Learning from Glasgow COP26 #2 History is not bunk
“We do not make history. We are made by history” – Martin Luther King, 1963
In 1877 Queen Victoria opened “Queens Dock” in Glasgow. It formed a commercial and service epicenter for a city that was at the heart of the industrial revolution and the building of the British Empire. At its edges the empire met China, occupied Burma, parts of Tibet and fought two wars to secure the Opium trade. The ”Jewel in the Crown” of the British Empire was India. The ”greatest Indian” was Ghandi, a “malignant subversive fanatic” according to Winston Churchill. Ghandi used non violent protest to evict the British. As the empire collapsed, war came to the world and Glasgow’s prosperity faded. Queens Dock was closed in 1969.

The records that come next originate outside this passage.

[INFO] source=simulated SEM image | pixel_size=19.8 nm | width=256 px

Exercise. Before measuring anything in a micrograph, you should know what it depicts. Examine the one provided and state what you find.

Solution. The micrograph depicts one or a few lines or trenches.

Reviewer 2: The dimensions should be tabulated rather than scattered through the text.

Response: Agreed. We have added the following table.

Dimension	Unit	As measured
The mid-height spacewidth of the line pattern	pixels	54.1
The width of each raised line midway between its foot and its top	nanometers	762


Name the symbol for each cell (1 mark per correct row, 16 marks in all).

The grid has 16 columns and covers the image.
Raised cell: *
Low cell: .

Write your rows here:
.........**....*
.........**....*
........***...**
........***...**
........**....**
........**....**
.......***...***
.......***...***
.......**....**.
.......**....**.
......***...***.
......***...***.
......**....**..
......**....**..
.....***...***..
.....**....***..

Queens Dock is now the Scottish Exhibition Centre and was the venue for COP26 and brought many people from ex colonies to be hosted by a diminished UK hoping to lead. There was a lot of history in Glasgow.
India and China asserted their voice on coal. China made a deal with the USA rather than on the floor of the SEC and progress was made. The days when the west sat atop a hierarchy of cultural power are over. The next era of commerce, defined by sustainability, is upon us, “from insecurity to interdependence”.
Millennials are leading the change, are concerned about sustainability and represent 23% of the worlds people. They are the best educated people in history and 1.1 billion of them are Asian. They know their history and are reclaiming their cultural identities. The future may not repeat the past but it grows from history. Cultural change builds on existing culture that built on past cultures. We are part of a long story as well as a brief episode.
Those of us working in the global economy are aware of these changes. Influence comes from all parts of the world and Western hegemony is being challenged. Sustainability leadership is not the sole domain of the west, it will be driven, and at huge scale, by young Chinese, Indian and Indigenous people reflecting the increasing influence Asia has on the rest of the world.